Frank Palazolo was the new kid in our junior year of high school but he immediately launched a campaign for school president. He was the only student in my class with a mustache. He put his face on the posters and won. We were in the high school play, “Teahouse of the August Moon.” Frank played Colonel Wainwright to my Captain Fisby. He had a mischievous sense of humor. During dinner at my parents’ house Frank would say things to embarrass me.
Frank worked for an ad agency and wrote a book called “Presentations Unplugged.” He became a sought after speechwriter, writing for top executives at Kodak and Xerox. We helped Frank with his website and videoed him giving a presentation to Christa Construction executives on how to be an effective salesperson. He wowed them and us.

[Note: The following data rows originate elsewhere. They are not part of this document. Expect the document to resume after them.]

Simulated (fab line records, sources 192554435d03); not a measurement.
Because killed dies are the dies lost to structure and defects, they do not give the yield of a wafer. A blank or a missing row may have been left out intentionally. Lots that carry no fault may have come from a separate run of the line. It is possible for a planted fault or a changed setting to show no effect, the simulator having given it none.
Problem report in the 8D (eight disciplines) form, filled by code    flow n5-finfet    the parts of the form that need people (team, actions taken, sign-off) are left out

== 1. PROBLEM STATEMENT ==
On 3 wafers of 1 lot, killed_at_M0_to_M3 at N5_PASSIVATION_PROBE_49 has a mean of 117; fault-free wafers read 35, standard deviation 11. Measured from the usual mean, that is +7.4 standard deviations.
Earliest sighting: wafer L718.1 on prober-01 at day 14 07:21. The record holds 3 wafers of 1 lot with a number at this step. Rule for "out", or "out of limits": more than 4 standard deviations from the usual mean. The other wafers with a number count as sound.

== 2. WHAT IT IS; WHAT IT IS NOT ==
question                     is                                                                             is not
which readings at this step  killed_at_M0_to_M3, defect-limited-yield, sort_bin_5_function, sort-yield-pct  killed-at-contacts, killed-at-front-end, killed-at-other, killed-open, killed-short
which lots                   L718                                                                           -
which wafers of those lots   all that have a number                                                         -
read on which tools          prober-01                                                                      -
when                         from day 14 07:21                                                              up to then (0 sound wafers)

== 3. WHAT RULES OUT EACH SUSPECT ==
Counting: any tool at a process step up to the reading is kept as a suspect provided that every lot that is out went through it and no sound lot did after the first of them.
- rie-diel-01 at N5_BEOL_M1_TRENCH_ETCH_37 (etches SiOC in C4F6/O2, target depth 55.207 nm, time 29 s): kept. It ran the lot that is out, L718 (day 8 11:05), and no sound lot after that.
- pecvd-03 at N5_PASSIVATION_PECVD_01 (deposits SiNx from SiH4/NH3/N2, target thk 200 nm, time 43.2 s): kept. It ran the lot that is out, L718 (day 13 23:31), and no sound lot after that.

When I was asked to give a talk on my art at the Memorial Art Gallery, Frank insisted I come see him for advice. One thing he told me that I think of all the time was to not thank the organization for inviting you at the beginning of your talk. I remember him saying, “You will never have more of their attention than you will at the opening of your talk. And as soon as you start thanking people they start daydreaming.”
His website, originally set up to market his book, morphed into his blog, “Everyone Is Entitled To My Opinion,” where he gave us his opinion on everything. Peggi and I drove Frank to the last high school reunion. Frank came to most Margaret Explosion shows. He was one of kind and we will miss him.